Sentimental Repression

It has been a welcome relief from the busy romantic adventures of a single fellow in his mid-twenties in New York City, with my cellular phone by happenstance out of commission, to indulge in a reverie of reflection. Its occasion—in addition to the missing phone—was the discovery of Mark Greif’s challenging new essay at n+1 On Repressive Sentimentalism.” And, with it, the arrival in my apartment, by way of a roommate and a generous book giveaway, of Leo Tolstoy’s The Kreutzer Sonata. Their powers combined, I have found myself with a chance to spend the better part of two days digesting two opposite utopianisms concerning the future and possibilities of civilized sexuality.

Greif writes in the moment of a liberal president who has embraced the right’s narrative about abortion (i.e., that it is bad) and a LGBTQ movement that has succumbed to straight culture’s late-capitalist worship of marriage. Abortion is “tragic,” then, and marriage (even the sequence of “serial marriage” that we more likely practice today) is the imprimatur of sexual legitimacy and, worse, the all-in-one fixer of our unbearable anomie. Such compromise, Greif suggests, represents a betrayal of the promise that safe abortion and gay-rights stand to offer.

He prefers to phrase abortion as “freedom” rather than “choice”—the former being a rather more effulgent sensation that is self-justifying and infinitely entitling, as we learned from the last president’s use of the word in foreign affairs. Abortion is good, and we should have lots of it. He imagines public service announcements with children saying, “Thank God my Mom had me when she could afford to care for me.” It is a welcome reminder of how God has so abhorrently and so often been proclaimed an enemy of sensible family planning.

Gay marriage, in turn, “is a preparation for institutions beyond marriage.” Gay sexuality (excepting what he hideously terms “the brief shifting of gravity during the AIDS plague”) represents the future of sexuality writ-large, one not defined by the consequences of childbirth or the institutions of marriage but laid finally open to the vistas of positive probation.

You have to defend sex because we still have no better model than the actual, concrete sexual relation for a deep intuitive process opposed to domination. We have no better model for a bodily process that, fundamentally, is free and universal. It does not produce (there is no experiential remainder but pleasure) nor consume. It is cooperative (within the relation of the lovers) and, in that relation, seems to forbid competition. It makes you love people, and accept the look and difference of their bodies.

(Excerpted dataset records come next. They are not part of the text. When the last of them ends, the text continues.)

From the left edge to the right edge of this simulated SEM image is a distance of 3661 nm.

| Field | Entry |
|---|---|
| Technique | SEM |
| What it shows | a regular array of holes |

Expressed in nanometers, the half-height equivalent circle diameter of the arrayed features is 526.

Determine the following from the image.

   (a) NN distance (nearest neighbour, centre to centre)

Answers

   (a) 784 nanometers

Doesn’t such economic logic just turn you on? Most of us have learned some way or another that sex has rather more to do with money than we might prefer to admit. Yet Greif, in his celebratory sexual economy, harbors hope that it actually could be otherwise.

“Sex without consequences” becomes the metaphor for cooperative exchange without gain or loss. For basing life on the things that are free. For the anticapitalist experience par excellence.

The Kreutzer Sonata harbors a quite opposite sexual anthropology. Tolstoy, fresh from his discovery of “original” Christianity, deems sexual appetites and their consummation to be fundamentally base. The story tells of a man driven by lustful jealousy to murdering his wife. Tolstoy meant it as a condemnation of his aristocratic contemporaries, whose doctors prescribed intercourse and whose marriages seemed chronically lost to adultery.

In his reading of Jesus Christ (which meant overlooking a few key biblical texts) Tolstoy found a different kind of ethic, one that sought after a condition of ideally permanent abstinence, seeking “to replace sexual love by the pure relationship of brother and sister.” He cast himself as defender of women who, naturally pure and abhorring sex (or, as Doris Lessing suspects, “Tolstoy was no good in bed”), become lifelong victims to the endless sexual appetites licensed onto their husbands. Though the father of thirteen children himself, the writer preached the mortification of sexual relations in favor of cleaner, better, higher expressions of love for one’s neighbors.

Though more than a century apart, the two offer themselves as the opposing poles to which the sexual side of spiritual utopianisms have eternally rushed. In one, we become great by declaring conquest over our animal urges, sublimating those powers into Promethean accomplishments of progress and benevolence. History—as Tolstoy assumed—drives toward the perfection of chastity, first through the civilized strictures of marriage and then into true celibacy. If we’re to be on the right side of history, we’d best gird our loins for the journey. In the other corner, Greif preaches the gospel of liberation (“New forms, new forms,” as Tolstoy’s friend Chekhov would have a character exclaim), in which finally, now, we are free to touch each other at will and, in the process, even the economic crisis will duly dissolve in the gooey acid of free love.

Marriage, that irrepressible bogeyman which rears its head somehow in human societies across the world over and time immemorial, wins out in neither scenario. Still they venture quixotically in pursuit of it: the more omnipresent an enemy, the higher the ecstasy of its eradication. We unfortunately do live in a time in which marriage is celebrated with such idolatrous fervor that the truth can only be served by getting out our crowbars to smash it (I once found myself in an evangelical service in which all the married people were called to the front, blessed, and then asked to turn to the rest of us and pray that the rest of us might not tarry long before also entering their condition). Yet lowercase marriage is, at least, an arrangement of negotiation, of consolation, of sentimentality, of rest, of compromise, and of choice, things which neither of these mighty authors want to permit us.

I say this as so much an enemy of capitalized Marriage as the next guy: let folks marry, for goodness sake. Or let them live alone, or as brother and sister, or as tireless bachelors, as they must. Let them fuck if also, indeed, they must. And, if they must, let them repress. Let us repress. We can’t have everything, and we hardly have what we need. Clinging to what precious little we find, and being kind to it, may require us to place some limits on ourselves, whether they be on our Tolstoyan ideals or our Greifian liberation. If all other things be in service to our most abstract aesthetics, let our blessed relationships, at least, be as they must be, as they can be, whatever it takes.

As I write, my new phone has just arrived in the mail. Social life returned to me—no less than by the salvific promise of my first iPhone—I will put aside these questions again and, in the sea of anomie, take what buoyant driftwood I can get.


Posted

in

by

Comments

One response to “Sentimental Repression”

  1. brian

    not to be crass, but fuck yeah.

    and congrats on the iPhone.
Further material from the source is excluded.